Original poem reprinted online here: "They Have a Point" by Jennifer Boyden
Originally read: July 1, 2013
More information about the Poet: Jennifer Boyden
The poem plays with perspective. On on hand there's the definition of "mystery" being played around with, and on the other, the definition of "body" is being played with.
"When the gods gave us all the holes / leading into our darkness, they planned / on our needing a mystery." With this first sentence, there's the divine is in control and creates, "holes" in the body -- reason, to create mystery for those who have bodies. Past me noted, "our darkness -- Pandora." I guess what I was trying to think of is why. The tone of the sentence is like a folktale, and so the outsider perspective is rather prominent here.
Just like the gods, "It amuses them / that what is inside the body / is more body. The same body, but different." The language here is simple, just like the perspective. What's in the hole of a body, more body. The same but different line is meh for me. I understand that the line sets up a transition to the second stanza, but the "body is more body" line is an interesting play on tone, repetition and language that the same but different line is pretty hollow in comparison.
"They first said the bodies should be mostly moss inside / But they kept coming back to the mystery." I think what gets me here is the plural of "bodies." Why focus on multiple when the individual? I can see the singular shift to create a sense of change -- micro to macro, but I've been invested in the focus of the "holes in the body" and feel that the idea could be explored since the rhetoric, mostly, drove the poem. Anyway, the "moss inside" is the new factor that kept the "gods" and "people" amused.
The god's standpoint is explored once again with, "Though they like that moss would have kept everyone / soft and green, they decided it was best to fill each thing with itself," so the rhetoric goes back to the beginning -- holes created, body is more body. The added context of moss indicates that what's inside may not be "soft and green" -- both or one of the choices.
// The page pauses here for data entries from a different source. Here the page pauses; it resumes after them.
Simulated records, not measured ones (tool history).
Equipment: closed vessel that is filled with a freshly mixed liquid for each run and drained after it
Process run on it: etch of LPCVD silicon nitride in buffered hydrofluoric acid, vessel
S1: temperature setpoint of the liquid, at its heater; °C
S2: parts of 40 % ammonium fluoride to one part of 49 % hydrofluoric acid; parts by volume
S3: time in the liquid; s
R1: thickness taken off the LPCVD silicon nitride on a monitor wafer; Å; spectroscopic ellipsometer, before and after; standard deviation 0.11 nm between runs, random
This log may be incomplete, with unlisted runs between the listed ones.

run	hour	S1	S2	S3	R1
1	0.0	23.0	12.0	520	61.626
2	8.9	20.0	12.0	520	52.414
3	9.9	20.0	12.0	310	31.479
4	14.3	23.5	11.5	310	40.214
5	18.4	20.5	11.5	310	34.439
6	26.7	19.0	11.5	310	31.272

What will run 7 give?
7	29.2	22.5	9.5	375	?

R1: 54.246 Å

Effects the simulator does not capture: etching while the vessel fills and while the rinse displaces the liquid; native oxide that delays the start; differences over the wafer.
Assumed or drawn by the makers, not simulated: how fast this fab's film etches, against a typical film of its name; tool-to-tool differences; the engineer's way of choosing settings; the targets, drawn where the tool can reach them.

The last sentence brings in an analogy to the body, "Look at stones, they said. / Look at water which is like a throat of water." There could be an implication that inside is more body and well hard and liquid. Past me pointed out, "individuality as puns?"
I can see why I chose this poem -- trying to figure out the techniques used in the poem, but after rereading this poem a couple of times, I'm not too sure I'm drawn in for another look. The rhetoric doesn't draw me in, nor do the images. The diction is simple. The poem seems complacent in being.